The experiments with the synthetic contexts allowed for a better control regarding the generation of contexts for analysis. In every experiment, we evaluated the performance of
PropIm and
ImplicPBDD running the same context with a maximum run-time of 3 days to obtain the proper implications set. Our algorithm obtained significant gains in execution time when compared to
PropIm (see
Table 3,
Figure 4 and
Figure 5).
A significant improvement in relation to the execution time is noticeable, when comparing our proposed algorithm to the PropIm algorithm. The results pointed out a run-time gain ranging from 32.1% (1000 objects, 20 attributes and 70% density) to 80.4% (1000 objects, 20 attributes and 30% density), with an average performance gain of 51.6%. In general, the algorithm ImplicPBDD has a better performance for contexts with a low range of density.

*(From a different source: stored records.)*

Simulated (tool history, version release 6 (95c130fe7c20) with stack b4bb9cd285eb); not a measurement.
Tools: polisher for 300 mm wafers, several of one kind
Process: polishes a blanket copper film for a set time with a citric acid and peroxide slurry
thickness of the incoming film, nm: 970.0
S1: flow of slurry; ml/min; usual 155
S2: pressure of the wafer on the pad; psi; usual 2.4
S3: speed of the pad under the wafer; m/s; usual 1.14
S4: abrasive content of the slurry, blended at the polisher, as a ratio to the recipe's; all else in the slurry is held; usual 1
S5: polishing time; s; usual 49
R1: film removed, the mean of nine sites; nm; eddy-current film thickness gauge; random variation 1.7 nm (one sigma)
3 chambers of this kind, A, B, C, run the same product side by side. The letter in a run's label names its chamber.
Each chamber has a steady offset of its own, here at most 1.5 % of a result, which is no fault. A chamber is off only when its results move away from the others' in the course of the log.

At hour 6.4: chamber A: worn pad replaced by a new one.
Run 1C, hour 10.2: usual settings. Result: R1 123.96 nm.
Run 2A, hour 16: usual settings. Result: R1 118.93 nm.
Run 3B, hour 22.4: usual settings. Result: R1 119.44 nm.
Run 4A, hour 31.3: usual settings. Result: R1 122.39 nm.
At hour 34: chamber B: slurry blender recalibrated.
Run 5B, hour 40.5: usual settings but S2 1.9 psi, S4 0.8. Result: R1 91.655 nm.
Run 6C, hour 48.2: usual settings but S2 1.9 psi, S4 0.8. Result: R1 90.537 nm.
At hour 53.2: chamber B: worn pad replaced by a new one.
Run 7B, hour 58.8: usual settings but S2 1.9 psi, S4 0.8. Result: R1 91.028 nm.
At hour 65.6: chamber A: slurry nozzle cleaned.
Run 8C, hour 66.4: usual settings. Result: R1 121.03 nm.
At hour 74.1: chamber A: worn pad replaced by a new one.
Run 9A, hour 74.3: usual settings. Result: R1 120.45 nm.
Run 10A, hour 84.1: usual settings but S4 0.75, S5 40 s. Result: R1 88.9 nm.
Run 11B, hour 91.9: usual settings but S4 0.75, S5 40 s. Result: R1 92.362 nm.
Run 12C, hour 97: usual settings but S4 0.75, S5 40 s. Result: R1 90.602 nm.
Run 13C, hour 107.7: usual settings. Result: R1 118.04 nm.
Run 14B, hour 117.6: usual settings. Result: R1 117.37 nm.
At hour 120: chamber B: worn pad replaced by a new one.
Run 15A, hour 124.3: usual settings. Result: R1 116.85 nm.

It is also possible to observe, based on the gain lines in
Figure 4 and
Figure 5, that the variation in the number of objects did not generate a significant impact in the execution time of the evaluated algorithms, since the increase in the number of objects was not proportional to the increase in execution time. In other words, as we can see by the dotted-line (gain), when the amount of objects increased 100 times, the processing time only increased by less than 30%. However, the execution time of both of the evaluated algorithms tends to grow when we increase the quantity of attributes and, mainly, the density of incidence in the formal context.
The hypothesis raised to explain this observation is that the higher the incidence density of the formal contexts, the greater the quantity of attributes will be used as premises in the implications. To verify this hypothesis, we analyzed the impact of the number of assumptions in the execution time of the algorithms.
Scenarios with 30% of density (incidence of attributes in relation to objects) were the ones that presented the least amount of attributes in the premises, which resulted in the least time spent to find the proper implications set. This occurs because that is the best scenario for the heuristic used in the algorithms presented in this article, since when finding a minimum rule, for example, , no new rule will be generated anymore using the attribute on the left side of the implication.
On the other hand, when we analyzed the scenarios with 70% of density, in general, we found a greater amount of attributes in the premises of the implications, which demands a greater computational effort to find the set of rules of implication.
6. Case Study: LinkedIn
The job market is becoming increasingly competitive, because companies are advancing and demanding highly prepared professionals to fill job positions. Thus, people who are looking for a job opportunity may benefit from help to become potential candidates. Such guidance could be build from a knowledge base composed by the set of competences that people have developed in their actual jobs. One type of information source to build the knowledge base are the on-line professional social networks, where the people made their resume available. The LinkedIn is the largest and most popular on-line professional social network with over 500 millions users [
37]. The network provides a source of information which can be used to build the knowledge base to help job seekers to improve their resume with the competences necessary to achieve an specific job position.
In this case study, the goal is to analyze and represent professional LinkedIn profiles using FCA. This will be done by building a conceptual model, transforming it into a formal context, scraping and pre-processing the data into formal concepts, then finally extracting the implication sets to be analyzed.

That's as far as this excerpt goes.